It’s customary that the pilgrim seals his logbook in each of the visited temples, as well as contributing to their maintenance by donating one hundred yen (about one dollar).
One day in my apartment, I had a stingy thought: one hundred yen multiplied by eighty-eight temples, plus the subway and train tickets….
That weekend, when I left my apartment to resume my pilgrimage, I found on the ground a valid ticket for the subway, so I got a free-ride to the train station. The first train of that early morning bound to Chita Peninsula was already waiting at the platform. I sat in an empty car and waited for the conductor to pay the ticket. He came sharp on time (like everything in Japan), checked in his computer my seat number, and without charging me any money he left the car with a bow. On his computer that seat had to show as paid… The only occupied seat of the car was already paid!
I arrived, therefore, to the point where my pilgrimage restarted without spending a single yen.
In the first temple I visited, I was welcomed by a tiny and very old woman, bent and holding a trumpet on the ear like those I had only seen before drawn in the comics. The lady invited me to green tea with Japanese sweets (made from pinto beans). That conversation, relying on my poor Japanese and the curious amplifier that she held, had to be quite something to listen to.
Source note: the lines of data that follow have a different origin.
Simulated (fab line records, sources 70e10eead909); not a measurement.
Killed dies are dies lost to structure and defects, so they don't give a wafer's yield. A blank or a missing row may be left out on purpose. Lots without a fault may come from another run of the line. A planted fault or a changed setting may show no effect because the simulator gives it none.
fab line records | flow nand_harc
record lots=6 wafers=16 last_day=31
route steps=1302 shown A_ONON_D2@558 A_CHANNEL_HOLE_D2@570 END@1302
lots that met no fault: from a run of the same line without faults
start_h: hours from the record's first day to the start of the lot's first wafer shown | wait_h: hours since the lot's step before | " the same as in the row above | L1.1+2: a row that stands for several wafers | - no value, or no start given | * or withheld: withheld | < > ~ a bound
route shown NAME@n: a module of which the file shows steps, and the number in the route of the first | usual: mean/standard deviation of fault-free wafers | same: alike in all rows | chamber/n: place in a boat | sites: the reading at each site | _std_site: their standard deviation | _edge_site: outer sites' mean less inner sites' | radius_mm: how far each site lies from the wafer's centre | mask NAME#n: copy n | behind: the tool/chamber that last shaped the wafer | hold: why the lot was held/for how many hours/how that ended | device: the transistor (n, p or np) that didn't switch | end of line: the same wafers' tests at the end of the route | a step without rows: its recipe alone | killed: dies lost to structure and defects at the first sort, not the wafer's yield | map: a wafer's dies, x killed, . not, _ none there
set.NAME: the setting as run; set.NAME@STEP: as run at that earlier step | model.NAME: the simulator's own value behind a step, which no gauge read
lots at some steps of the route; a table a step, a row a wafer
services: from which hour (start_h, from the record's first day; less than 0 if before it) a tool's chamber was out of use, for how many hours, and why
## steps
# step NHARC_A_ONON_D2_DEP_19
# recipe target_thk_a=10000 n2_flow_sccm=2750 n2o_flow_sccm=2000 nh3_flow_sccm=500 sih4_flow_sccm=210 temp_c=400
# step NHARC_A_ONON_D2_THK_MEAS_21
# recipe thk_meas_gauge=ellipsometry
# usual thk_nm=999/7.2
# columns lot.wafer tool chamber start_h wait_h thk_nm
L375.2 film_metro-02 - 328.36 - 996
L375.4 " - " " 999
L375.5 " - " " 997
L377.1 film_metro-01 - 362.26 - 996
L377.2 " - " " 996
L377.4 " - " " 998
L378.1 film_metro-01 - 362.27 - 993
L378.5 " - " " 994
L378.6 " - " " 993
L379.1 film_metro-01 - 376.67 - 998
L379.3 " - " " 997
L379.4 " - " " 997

Without really knowing why, the lady entered the temple and came out with a bag identical to those that in the tales of pirates contain gold doubloons, a type of bag closed with a rope slide, full of one-hundred-yen-coins, enough to pay the sealing fees of the entire pilgrimage!
I suspected the good woman was a bit senile, so I addressed a man who must be a relative to explain what had happened, but he just confirmed that it was “osetai,” a gift to a pilgrim.
That day I received a lesson I will never forget about the value of money.